Utilize already existing backendData->keys

We already store which keys have been returned by kdbGet for each backend within KDB. Currently, those are shallow copies. To be useful for changetracking, we need to perform deep copies instead. As keys and keysets are already utilizing copy-on-write, this would not add too much memory overhead.

A problem with this approach is that the internally stored keys are recreated as new instances every time kdbGet is called.

Combine with internal cache

We already decided that we want to have an internal deep-duped keyset of all the keys we returned. See internal cache decision.

The difference to backendData->keys is that this cache is not recreated each time kdbGet is called.

Have a seperate storage for changetracking

Have a global keyset with deep-duped keys that is purely used for changetracking and nothing else.

Store changes as meta keys

When something changes for the first time, store the original value as a metakey to every key. Not yet clear how we handle changes to metadata then. Also not really possible for keysets.

Implement changetracking as a mechanismn on the Key and KeySet datastructures

The idea here is that we extend the KeySet and Key structs with additional fields.

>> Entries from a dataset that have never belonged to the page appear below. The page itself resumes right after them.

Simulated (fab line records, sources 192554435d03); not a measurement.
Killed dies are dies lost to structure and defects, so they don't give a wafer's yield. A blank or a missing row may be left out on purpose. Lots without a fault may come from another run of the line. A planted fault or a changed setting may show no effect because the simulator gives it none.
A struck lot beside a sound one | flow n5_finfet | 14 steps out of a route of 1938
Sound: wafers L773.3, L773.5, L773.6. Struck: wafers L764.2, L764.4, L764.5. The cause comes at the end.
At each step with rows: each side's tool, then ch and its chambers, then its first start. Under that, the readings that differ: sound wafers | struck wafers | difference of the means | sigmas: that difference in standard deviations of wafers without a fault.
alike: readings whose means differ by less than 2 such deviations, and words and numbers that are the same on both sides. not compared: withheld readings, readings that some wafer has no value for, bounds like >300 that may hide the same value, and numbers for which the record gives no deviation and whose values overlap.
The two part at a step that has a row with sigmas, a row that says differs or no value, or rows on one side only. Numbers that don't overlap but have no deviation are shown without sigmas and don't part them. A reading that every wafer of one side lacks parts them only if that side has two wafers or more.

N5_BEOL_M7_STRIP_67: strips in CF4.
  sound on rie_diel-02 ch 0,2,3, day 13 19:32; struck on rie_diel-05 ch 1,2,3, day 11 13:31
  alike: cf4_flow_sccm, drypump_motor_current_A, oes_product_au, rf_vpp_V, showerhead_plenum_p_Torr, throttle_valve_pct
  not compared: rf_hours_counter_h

The tracking itself would be done within the ks* and key* methods, after checking if it is enabled. It would also transparently work for metadata, as metadata itself is implemented as a keyset with keys.

Downsides of this approach:

  • It adds functionality to libelektra-core which may violate the constraint above. It may, however, be debatable whatever 'minimal' means in this context.
  • Adding fields to the structs causes a slight memory overhead, even with tracking turned off. While negligible for KeySet due to the low amount of keysets in typical applications, it may be noticable for Key. On a 64-bit system we'd add 16 bytes to it. 8 bytes for the pointer to the original value, 8 bytes for the size of the original value. To put this in perspective, the current size of the Key struct is 64 bytes, so we'd add 25% overhead to an empty key. However, this percentage will be much lower in a real-world application, as the usefulness of an empty key is very low.
  • Another downside here is that it is not so easy to determine what the "original" value is. Some part of libelektra-kdb would need to mark the keys as original (after transformations etc.)

Solutions - Implementation

Implement directly within libelektra-kdb

Implement all the logic for changetracking directly within libelektra-kdb.

Implement as a seperate plugin

Implement changetracking as a hooks plugin that will be called within kdbGet and kdbSet accordingly.

The following hooks will be needed:

  • tracking/get: will be called at the end of kdbGet, directly before the result is returned.
  • tracking/set: will be called at the beginning of kdbSet.
  • tracking/changeset: compute the changeset for the requested parent key and return it.

As every hook plugin can define its own contract, in theory all storage forms mentioned in the previous chapter should be possible to implement. We could just point the plugin to backendsData->keys or the internal cache if we go down that route.

Solutions - Query

Provide an API within libelektra-kdb

The API should be usable by plugins and by applications utilizing Elektra. It does not matter whether the changetracking is implemented as part of libelektra-kdb or as a separate plugin. The API may look something like this:

bool elektraChangeTrackingIsEnabled (KDB * kdb);
ChangeTrackingContext * elektraChangeTrackingGetContext (KDB * kdb, Key * parentKey);

KeySet * elektraChangeTrackingGetAddedKeys (ChangeTrackingContext * context);
KeySet * elektraChangeTrackingGetRemovedKeys (ChangeTrackingContext * context);
KeySet * elektraChangeTrackingGetModifiedKeys (ChangeTrackingContext * context); // Returns old keys (pre-modification)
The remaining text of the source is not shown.